Squat smart and squat safe!

by | Aug 12, 2013 | Beginning Bodybuilding, Bodybuilding | 0 comments

When I lived in Asheville I was a member of Biltmore fitness – a very cool gym that was definitely a bit on the…rustic side.  It has a very ‘old school’ vibe which I found super appealing.  By and large, the people who worked there and trained there were pretty chill, cool people as well.  When I moved to Knoxville, the search began for a similar gym within a reasonable driving distance.  Unfortunately, none was to be found – so I signed up at the Rush, where my girlfriend was already a member.  For those outside the area, the Rush is a regional chain of large box gyms that are very well-equipped, appeal to a wide range of people, is incredibly noisy and ADD-inducing inside, and has the most obnoxious, god-awful color scheme (inside and out) that you could possible imagine.

And it also provides the guarantee that pretty much any time you step foot inside, you’re going to see something that could end up on the Awkward Gym Moments Facebook page.  While these events can happen anywhere in the gym, the squat rack is the prime location for bad form, bad decisions, and bad mojo.

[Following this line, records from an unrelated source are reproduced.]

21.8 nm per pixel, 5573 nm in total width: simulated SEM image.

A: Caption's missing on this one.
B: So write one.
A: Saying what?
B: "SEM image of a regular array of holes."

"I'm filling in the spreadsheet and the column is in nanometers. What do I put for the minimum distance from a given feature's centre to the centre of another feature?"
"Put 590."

Case in point:  3 guys (averaging probably a buck seventy per) taking turns in the rack, “squatting” weights in the neighborhood of 285-355.  I use the quotes because I don’t think it counts if the bar only travels 6-8 inches vertically.  Knees would shake like a newborn deer on every rep, they would rack the weight, congratulate their bro on a good set, increase the weight and move on.  Eventually, one guy officially overdid it:  he went down the customary 6-8″, and just kept on going down.  Luckily, they did not have the spotting arms of the rack in place and his buddies weren’t paying attention….oh wait, that wasn’t lucky at all.  He went down in a hunkered mess to the floor, and I ran over to help while one of his buddies also became alarmed and tried to yank the bar off his back (bad idea dude – you can’t squat that weight, and you also can’t deadlift it or curl it off your buddy).  Ultimately we each grabbed a side of the bar and got it off the guy’s back.  He was lucky, and managed to walk away.  As did his two buddies – without re-racking their weights, of course.

So let’s please learn from these guys.  When you go to squat, make sure you know how to do it first.  Read a book, watch some YouTube videos, hire a smart and qualified trainer for a single session, whatever – just learn how to do the move correctly first.  You are placing a heavy compressive load near your cervical spine and then moving with that load in place.  It is very easy to injure yourself doing this if you go about it carelessly.  Whether you do a low bar squat (my preference) or a high bar squat, learn where to properly position the bar, how to hold it, how to manipulate your knees and hips in concert with one another through the movement, how to gauge your depth as being too deep, too shallow, or just right, and how to balance your weight distribution between the front and back of your foot.

Find an open rack and claim it.  Don’t be afraid to set up shop for a little while, but don’t sit around for 5 minutes between sets either.  Do your business and take the time you need to do so, then get out and let someone else use it.

Just the basics, thanks.

Just the basics, thanks.

Plan ahead.  Most racks have adjustable cradles (where the bar sits at rest).  Make sure these are at a height where you don’t have to get up on your tip-toes to get the bar positioned on your back.  Better to have them too low than too high.  Adjust the spotting arms to an appropriate height as well.  Warm up with some unweighted squats and look to the side when you’re at your bottom depth, and gauge where to place the arms.  Get them in position, do a few more unweighted reps, and adjust as needed.

Start with just the bar.  This will not only allow you to determine if you set the arms to the correct depth, but will also be your first reps of the day with weight (not a lot, but still).  If you’ve got any kind of minor tweak, irritation, or annoyance in your legs or back, this may be the first thing you do that makes you aware of it.  Adjust your plans for the workout accordingly if you feel anything like that.

When you’re ready to go, remember this:  the less unnecessary movement you make with the bar on your back, the better.  Get the bar on your back, take one small step backward with each foot, and begin.  That’s it.  Don’t take a ton of little steps back or shuffle your feet endlessly.  Know where your feet need to go (you’ll get more confident in this with time) and put them there.

And finally:  when in doubt, go light.  If you’re accustomed to having someone spot you and find yourself lifting alone one day, make the necessary adjustments in weight (your spotter isn’t there just to catch you but also should be telling you about details and deviations in your form – without those eyes present, back off the gas pedal just a tad).  Remember that first and foremost, your job each and every time you enter the gym is to walk out ready to come back the next time.  If you let your ego dictate your lifts and get hurt, the missed time in the gym will hurt even more.

Lift safe, and lift smart!

And re-rack your damn weights when you’re done, too.